Networks of ten LEO satellites using mmWave and sub-THz inter-satellite links can deliver continuous 24/7 connectivity to space vehicles with orders-of-magnitude higher capacity than ground stations.

A machine-rendered reading of the paper's core claim, the machinery that carries it, and where it could break.

The paper develops an alternative to ground-based relays by using high-frequency mmWave and sub-THz links to form a satellite relay backbone for space users such as CubeSats. It creates a mathematical model that combines changing orbital positions with the behavior of these links to calculate contact times, data rates, and energy use. The results indicate that this design yields far higher performance than existing ground networks and that uninterrupted service is possible with a small fleet of just ten relay satellites. This approach addresses the growing need for reliable high-speed connections among expanding space assets where ground infrastructure falls short.

Core claim

The analysis demonstrates that LEO satellite relay networks with mmWave and sub-THz links overcome the contact-time limits of ground stations, delivering improvements of up to several orders of magnitude in throughput and availability. A joint framework accounts for time-varying orbits and link properties to derive contact probability, channel capacity, and energy efficiency. It identifies a fundamental bound on download capacity and shows that continuous 24/7 connectivity is achievable with only ten LEO relay satellites.

What carries the argument

A joint mathematical framework that combines time-variant orbital dynamics with mmWave and sub-THz link characteristics to derive performance metrics including contact probability, channel capacity, and energy efficiency.

If this is right

A high-throughput and high-availability relay backbone becomes available for space vehicles.
Energy efficiency improves for continuous space connectivity operations.
The design scales to support growing numbers of space users including data centers and CubeSats.
A quantifiable upper limit on download capacity is established for these systems.

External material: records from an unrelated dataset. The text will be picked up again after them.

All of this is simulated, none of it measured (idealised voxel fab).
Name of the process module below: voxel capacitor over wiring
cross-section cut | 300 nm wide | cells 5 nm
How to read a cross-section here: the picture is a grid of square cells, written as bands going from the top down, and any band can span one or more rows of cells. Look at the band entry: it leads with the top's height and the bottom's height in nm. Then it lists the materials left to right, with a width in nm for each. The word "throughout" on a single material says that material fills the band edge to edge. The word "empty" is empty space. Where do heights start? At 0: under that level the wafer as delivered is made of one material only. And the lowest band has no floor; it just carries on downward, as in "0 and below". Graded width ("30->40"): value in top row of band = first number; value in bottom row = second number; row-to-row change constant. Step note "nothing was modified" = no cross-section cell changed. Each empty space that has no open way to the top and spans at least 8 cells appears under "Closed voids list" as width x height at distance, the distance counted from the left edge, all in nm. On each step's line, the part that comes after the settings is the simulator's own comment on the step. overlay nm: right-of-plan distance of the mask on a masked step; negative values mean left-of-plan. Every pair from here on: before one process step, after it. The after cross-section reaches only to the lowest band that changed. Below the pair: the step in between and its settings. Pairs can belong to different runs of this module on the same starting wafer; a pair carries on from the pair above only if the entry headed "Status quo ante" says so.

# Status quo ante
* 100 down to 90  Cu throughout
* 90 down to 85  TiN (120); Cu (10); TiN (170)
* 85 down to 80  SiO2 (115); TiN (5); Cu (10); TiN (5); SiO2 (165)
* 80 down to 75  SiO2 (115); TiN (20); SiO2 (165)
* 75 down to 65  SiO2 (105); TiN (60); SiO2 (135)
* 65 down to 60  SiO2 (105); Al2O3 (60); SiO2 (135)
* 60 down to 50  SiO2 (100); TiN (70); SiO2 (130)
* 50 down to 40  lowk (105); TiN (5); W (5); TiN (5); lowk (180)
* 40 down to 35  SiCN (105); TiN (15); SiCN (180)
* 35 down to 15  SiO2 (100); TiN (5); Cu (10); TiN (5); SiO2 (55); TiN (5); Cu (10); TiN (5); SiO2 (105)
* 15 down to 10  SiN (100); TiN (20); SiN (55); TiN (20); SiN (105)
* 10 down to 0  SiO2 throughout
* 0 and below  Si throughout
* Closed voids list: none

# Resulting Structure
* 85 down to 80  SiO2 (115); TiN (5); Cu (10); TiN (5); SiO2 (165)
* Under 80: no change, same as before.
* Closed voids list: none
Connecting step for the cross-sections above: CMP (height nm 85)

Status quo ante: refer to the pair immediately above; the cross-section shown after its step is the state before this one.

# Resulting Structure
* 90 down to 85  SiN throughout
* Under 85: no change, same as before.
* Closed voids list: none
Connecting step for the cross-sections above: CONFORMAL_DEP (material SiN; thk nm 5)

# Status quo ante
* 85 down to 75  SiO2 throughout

Where Pith is reading between the lines

These are editorial extensions of the paper, not claims the author makes directly.

Reliance on extensive ground infrastructure for space-to-space links could decrease over time.
Multi-hop extensions in larger constellations might further increase coverage and capacity.
Spectrum regulations for sub-THz bands in space would need clarification for widespread use.
Prototype tests in actual orbits could identify sensitivities to unmodeled factors like orbital drag.

Load-bearing premise

The mathematical model fully captures orbital movements and signal propagation without missing real-world effects such as atmospheric interference or hardware limits.

What would settle it

Real orbital measurements or simulations that show contact probabilities or capacities substantially below the model's predictions would disprove the claimed performance levels.

Figures

Figures reproduced from arXiv: 2605.02061 by Ahmad Masihi, Josep M. Jornet, Marc Sanchez Net, Sergi Aliaga, Vitaly Petrov.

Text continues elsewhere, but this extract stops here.